Discover data with DataHub

We will provide an example here to discover data from a Microsoft SQL Server database.

Specifications: https://datahubproject.io/docs/generated/ingestion/sources/mssql.

Install the source package

To discover a Microsoft SQL Server database, the following package must be installed:

pip install acryl-datahub[mssql]

You can install packages for other technologies with a similar command.

You can found the [XXX] package name to install in the datahub website.

Check a recipe example: the XXX can be replaced by the package name after type:

source:
type: mssql
...

Configure the recipe

The recipe yaml file contains the information to connect to the source.
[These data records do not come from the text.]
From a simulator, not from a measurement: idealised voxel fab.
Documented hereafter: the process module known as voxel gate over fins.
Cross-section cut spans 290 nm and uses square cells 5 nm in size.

For a Microsoft SQL Server database, an example is:

source:
  type: mssql
  config:
    # Coordinates
    host_port: localhost:1433
    database: AdventureWorks2019

    # Credentials
    username: training
    password: training

sink:
  type: file
  config:
    filename: ./mssql_example_output.json
  • type: package name, depending on the technology to discover
  • host_port: IP (or localhost) and port of the SQL Server instance
  • database: database name
  • username: username that can connect to the database
  • password: password of the user
  • filename: path to create the discovery file and target file name

You can download a recipe example here.

Discover the metadata

To start the discovery process, execute the following command:

datahub ingest -c mssql_example.yaml

You should have a similar result: 

The discovery file was created:

You can download a discovery file example here.

You can now use it in biGENIUS-X to create a Discovery.